I understand that I'm supposed to manipulate the expression of $\lvert f(x) -L \rvert$, i.e. $\left\lvert \sqrt{x^2 – x + 3} – 3 \right\rvert$ to somehow extricate a $\lvert x- a\rvert$, i.e. $\lvert x-3 \rvert$ so that I can express $\delta$ in terms of $\varepsilon$. Here's what I've done so far, and where I've gotten stuck.
Given $\varepsilon \gt 0$, choose $\delta = \_\_\_\_$ (TBD).
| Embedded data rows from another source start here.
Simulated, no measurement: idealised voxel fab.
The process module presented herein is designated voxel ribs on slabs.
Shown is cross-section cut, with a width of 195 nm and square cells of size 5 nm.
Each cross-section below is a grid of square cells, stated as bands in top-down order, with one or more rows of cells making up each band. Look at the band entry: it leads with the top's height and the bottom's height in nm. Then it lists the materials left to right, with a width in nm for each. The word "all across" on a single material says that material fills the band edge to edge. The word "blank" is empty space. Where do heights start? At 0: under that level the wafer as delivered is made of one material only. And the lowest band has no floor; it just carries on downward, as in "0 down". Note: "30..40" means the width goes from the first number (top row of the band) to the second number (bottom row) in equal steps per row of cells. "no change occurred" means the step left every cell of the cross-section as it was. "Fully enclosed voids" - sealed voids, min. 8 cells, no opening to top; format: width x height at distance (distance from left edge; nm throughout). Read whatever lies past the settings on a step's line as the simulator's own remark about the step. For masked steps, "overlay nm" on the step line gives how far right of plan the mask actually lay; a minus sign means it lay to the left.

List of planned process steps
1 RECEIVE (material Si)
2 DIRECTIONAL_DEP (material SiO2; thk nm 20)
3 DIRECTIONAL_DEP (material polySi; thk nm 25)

Then, for $0 \lt \lvert x – 3 \rvert \lt \delta$,
\begin{align}
\lvert f(x) -L \rvert &= \left\lvert \sqrt{x^2 – x + 3} – 3 \right\rvert \\
& = \left\lvert \sqrt{x^2 – x + 3} – 3 \; \cdot \; \frac{\sqrt{x^2 – x + 3} +3}{\sqrt{x^2 – x + 3} + 3}\right\rvert \\
& = \left\lvert \frac{x^2 – x – 6}{\sqrt{x^2 – x + 3} + 3 } \right\rvert \\
& = \left\lvert\frac{(x – 3)(x+2)}{\sqrt{x^2 – x + 3} + 3 }\right\rvert \\
& \lt \frac{\delta(x – 3 + 5)}{\sqrt{x^2 – x + 3} + 3} \\
& \lt \frac{\delta(\delta + 5)}{\sqrt{x^2 – x + 3} + 3} \\
& = \; ???
\end{align}
What do I do with the denominator? Or is my method incorrect from the get-go?
Best Answer
Notice that when $\delta<1$,
$$|\frac{\delta(x+2)}{\sqrt{x^2-x+3}+3}|\leq \delta|x+2|/3,$$
As the denominator is at least 3 (really we're just ensuring the square root is real). Now notice that $|x+2|\leq (|x-3|+|5|)\leq\delta+5$. So now pick $\delta$ to be small enough.